What the Research Tells Us About the Connection Between Course Access and Student Success
Student retention initiatives focus on many aspects of the student experience; however, course access isn’t always part of the conversation. Yet, recent studies indicate that improving course access and increasing the number of credit hours students take each term is just as important to focus on. The number of credits a student takes in their first term and year is a strong indicator of on-time program completion.
Examine the three topics below to better understand the connection between course accessibility and its impact on student success metrics.
Studies show the direct connection between course access and student completion
Enrolling in a full load of courses right out of the gate is key to improving student success according to a recent study at the University System of Georgia. 54% of students who take 15 or more credit hours in their first term at a state university graduate within 6 years compared to 43% of students who enrolled in 12-14 credit hours.

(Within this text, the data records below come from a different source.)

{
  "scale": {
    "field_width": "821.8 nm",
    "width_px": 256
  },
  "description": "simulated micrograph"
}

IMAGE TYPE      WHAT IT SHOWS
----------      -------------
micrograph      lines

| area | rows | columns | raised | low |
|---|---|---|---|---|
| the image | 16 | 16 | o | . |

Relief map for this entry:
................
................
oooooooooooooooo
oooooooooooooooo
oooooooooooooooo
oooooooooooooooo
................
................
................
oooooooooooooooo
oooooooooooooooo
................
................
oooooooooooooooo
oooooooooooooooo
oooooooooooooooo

The same study showed completion rates continued to decline as student credit hours decreased. Students who were enrolled in 7-11 credit hours had just a 22% graduation rate, and those enrolled in six or less credit hours had a 13% graduation rate. Studies done in other states have shown similar results.
Course accessibility and other external factors prevent students from taking the courses they need
Course accessibility as well as other external factors prevent students from taking the courses they need. Historically, it was assumed that students were singularly devoted to their studies and most would attend college and transfer without much issue according to Donna McDaniel, vice president of instruction at Texarkana College. Now, students face a variety of unique challenges outside of the institution that are compounded by often difficult to navigate systems inside of it.
Advice from friends and family can mislead students to “ease into” their college career by not taking a full load. In other cases, financial aid requirements may mislead students to believe that 12 credit hours — the course load required for financial aid approval — is adequate.
Additionally, work outside of school can pose challenges for students. “Students who work a full-time job during the school year are half as likely to graduate with a Bachelor’s degree…Every additional hour of work beyond 12 hours a week reduces graduation rates,” says education expert Mark Kantrowitz.
Consequently, institutions need to consider how external factors impact students’ ability to take the courses they need. “Increasingly [advisors are] having to approach students with more open-ended questions, recognizing that there’s a broader array of issues that may be impacting [them]” observed Tina Nazerian, Postdoctoral Research Associate at the Community College Research Center.
Consider how course scheduling practices at your institution directly impact course access
Course schedules are often built without student needs put at the forefront, instead putting faculty preferences and convenience first. In a study done by AACRAO on course scheduling, institutions described their own scheduling practices as “medieval.” Faculty availability was almost unanimously rated by study participants as the most important factor in scheduling, with data from student plans of study coming in last.
However, students should not be forced to choose between required prerequisites offered at the same time, nor should students have to delay their studies due to courses offered at inconvenient times.
“Often students are not able to take the full schedule they might take because of the way we create the schedule,” says Dr. Tristan Denley, the Chief Academic Officer at University System of Georgia.